Earlier this week, July 4, 2017, was the nation’s 241st birthday. In Washington, DC, and in countless other places across the country, the event was celebrated with dazzling fireworks displays. My childhood days are long behind me. But, a good fireworks display still evokes awe and gives me goose bumps. Although fireworks are synonymous with the 4th of July, Americans are not alone in their appreciation of fireworks. All across the globe—from Europe, to Asia, to South America and back again—fireworks are a universal symbol of celebration.
Although a source of great joy, fireworks do not come without cost. For one thing, they can be physically dangerous. A year does not go by without reports of someone being injured by malfunctioning fireworks or, worse, by failing to use safe practices when discharging fireworks.
More to the point of this blog, fireworks also are a source of air pollution. This is not a big surprise. Fireworks are propelled by solid fuel, which is burned during ascent. Similarly, the spectacular noise, light and colors produced by fireworks are the result of the combustion of a wide variety of chemical compounds. A cloud of smoke invariably remains after a fireworks show.
A quick Google search shows that air pollution from fireworks has been extensively studied. For example, just over a year ago, scientists from the National Oceanic and Atmospheric Administration published a study that examined the effect of fireworks on levels of ambient fine particulate matter (as measured by nearby EPA-approved PM2.5 ambient monitors). The authors concluded that PM2.5 levels spike in the hours after a fireworks display: “Average concentrations over the 24-hour period starting at 8 p.m. on July 4 are 42 percent greater than on the days preceding and following the holiday.” The authors note that levels are high enough in some places that the 24-hour National Ambient Air Quality Standard for PM2.5 may be exceeded.
For virtually any other source of air pollution, this typically would mean that the state would be required to regulate the emissions to the degree necessary to ensure attainment of the NAAQS. But, 4th of July fireworks displays are among the few categories of sources covered by the US Environmental Protection Agency’s “exceptional events” rule.¹ Under this rule, ambient air quality concentrations of NAAQS pollutants attributable to fireworks displays that are “significantly integral to traditional national, ethnic, or other cultural events including, but not limited to, July Fourth celebrations” may be excluded from consideration in determining NAAQS compliance. In lieu of regulating, NOAA reports that EPA advises “that people who are considered sensitive to particle pollution try to limit their exposure by watching fireworks from upwind – or as far away as possible.”
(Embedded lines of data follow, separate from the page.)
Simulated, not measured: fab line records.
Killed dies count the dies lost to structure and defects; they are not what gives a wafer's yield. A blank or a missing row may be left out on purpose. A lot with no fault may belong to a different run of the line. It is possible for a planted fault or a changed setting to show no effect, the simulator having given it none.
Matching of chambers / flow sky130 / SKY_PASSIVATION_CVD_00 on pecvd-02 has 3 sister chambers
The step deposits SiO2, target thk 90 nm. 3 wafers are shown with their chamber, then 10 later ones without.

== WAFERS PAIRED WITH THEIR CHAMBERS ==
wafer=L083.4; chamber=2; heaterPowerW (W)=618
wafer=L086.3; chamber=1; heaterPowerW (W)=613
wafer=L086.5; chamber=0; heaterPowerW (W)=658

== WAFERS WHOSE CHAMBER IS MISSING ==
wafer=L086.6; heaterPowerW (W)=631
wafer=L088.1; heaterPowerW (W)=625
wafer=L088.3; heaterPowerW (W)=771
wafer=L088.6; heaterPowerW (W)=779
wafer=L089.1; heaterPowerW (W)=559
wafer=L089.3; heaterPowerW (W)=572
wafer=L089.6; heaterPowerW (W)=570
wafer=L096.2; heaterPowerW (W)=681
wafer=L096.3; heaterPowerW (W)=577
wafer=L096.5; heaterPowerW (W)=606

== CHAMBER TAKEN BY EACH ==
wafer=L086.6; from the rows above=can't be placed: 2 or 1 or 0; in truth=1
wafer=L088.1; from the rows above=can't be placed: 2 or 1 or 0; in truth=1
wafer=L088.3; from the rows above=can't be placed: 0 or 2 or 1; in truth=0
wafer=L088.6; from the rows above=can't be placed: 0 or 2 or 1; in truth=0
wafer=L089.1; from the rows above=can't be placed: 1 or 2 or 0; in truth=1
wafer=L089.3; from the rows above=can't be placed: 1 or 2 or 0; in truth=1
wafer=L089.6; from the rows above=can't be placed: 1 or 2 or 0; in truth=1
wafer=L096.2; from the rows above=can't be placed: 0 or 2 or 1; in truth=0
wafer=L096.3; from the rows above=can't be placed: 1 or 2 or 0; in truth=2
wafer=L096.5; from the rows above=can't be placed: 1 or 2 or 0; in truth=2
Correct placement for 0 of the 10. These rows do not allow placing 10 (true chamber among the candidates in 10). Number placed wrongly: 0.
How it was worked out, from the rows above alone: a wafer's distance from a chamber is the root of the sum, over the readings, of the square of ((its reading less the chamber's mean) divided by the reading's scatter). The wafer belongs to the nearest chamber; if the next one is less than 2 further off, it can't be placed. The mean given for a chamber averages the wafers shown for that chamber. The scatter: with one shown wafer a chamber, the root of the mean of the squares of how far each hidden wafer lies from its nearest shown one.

This is a rare and refreshing display of pragmatism in the face of conflicting societal values. On the one hand, fireworks bring joy and are a universal means of celebration. On the other hand, fireworks are an undeniable source of potentially harmful air pollution. Rather than squelch the joy in the interest of providing absolute protection, EPA has sensibly abstained from regulating and, instead, offered common-sense advice—if you are worried, stay away. This is a model that should be replicated.